Still, recognizable clients, including Jessica Chastain, Naomi Watts, and Vanessa Hudgens, and several "Real Housewives" like Lisa Rinna, Ramona Singer, Margaret Josephs, are happy to say they’re Isaac devotees.

“I like to be a little subversive,” Boots says. “It attracts people who don't take things too seriously.”

His cheekiness, along with the absolutely killer classes he leads, is part of his charm. And that’s even more true at an event like the one I attended—a multi-day Torch’d retreat at Gurney’s Montauk in the Hamptons, attended by fit and bejeweled women in their 40s, 50s, and 60s, and even one Real Housewife of New Jersey—where Boots can play to the crowd in an intimate, in-the-know bosom buddy kind of way.

“Use your hips,” Boots says in a later class. “This is the Hamptons—you’ve gotta hold onto your houses somehow.”

Inside a Torch'd retreat

Up a winding road nine minutes from the Montauk train station, Gurney’s Montauk Resort and Seawater Spa is the only year-round resort in Montauk that is actually right on the beach. That makes it “hauntingly beautiful” in the winter, says Boots, who likes to visit year round. But this is June and the sun is out on the beach club, even if the wind is a bit biting.

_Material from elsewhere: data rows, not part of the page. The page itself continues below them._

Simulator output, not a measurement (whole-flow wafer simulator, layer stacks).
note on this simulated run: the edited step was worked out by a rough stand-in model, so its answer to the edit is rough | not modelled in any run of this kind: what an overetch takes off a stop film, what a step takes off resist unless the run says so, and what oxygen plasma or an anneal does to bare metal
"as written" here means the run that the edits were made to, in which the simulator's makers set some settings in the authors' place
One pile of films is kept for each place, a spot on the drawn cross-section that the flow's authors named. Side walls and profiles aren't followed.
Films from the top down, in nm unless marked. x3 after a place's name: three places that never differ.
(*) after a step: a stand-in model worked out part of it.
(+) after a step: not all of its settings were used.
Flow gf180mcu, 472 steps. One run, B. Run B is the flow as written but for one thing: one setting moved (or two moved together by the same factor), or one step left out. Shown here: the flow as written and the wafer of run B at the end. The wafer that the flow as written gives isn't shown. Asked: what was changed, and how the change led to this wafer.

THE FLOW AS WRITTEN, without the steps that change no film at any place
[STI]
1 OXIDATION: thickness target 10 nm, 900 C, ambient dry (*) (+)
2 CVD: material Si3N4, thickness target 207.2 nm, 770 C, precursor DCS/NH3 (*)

I arrived on a Monday for a 48-hour look at the co-hosted Gurney’s x Torch’d retreat, which other attendees were doing for five days. The retreat’s devil’s bargain is that you stay in a beautiful beachfront room, eat delicious meals, spend your day at the beach or the spa—and you do at least one Torch’d class, every single day. This is of course the draw for the Torch’d crowd who do classes online every day, anyway. This week, they get to do their daily workout on the deck of a spa overlooking the ocean, with their teacher delivering his sassy instructions directly to them.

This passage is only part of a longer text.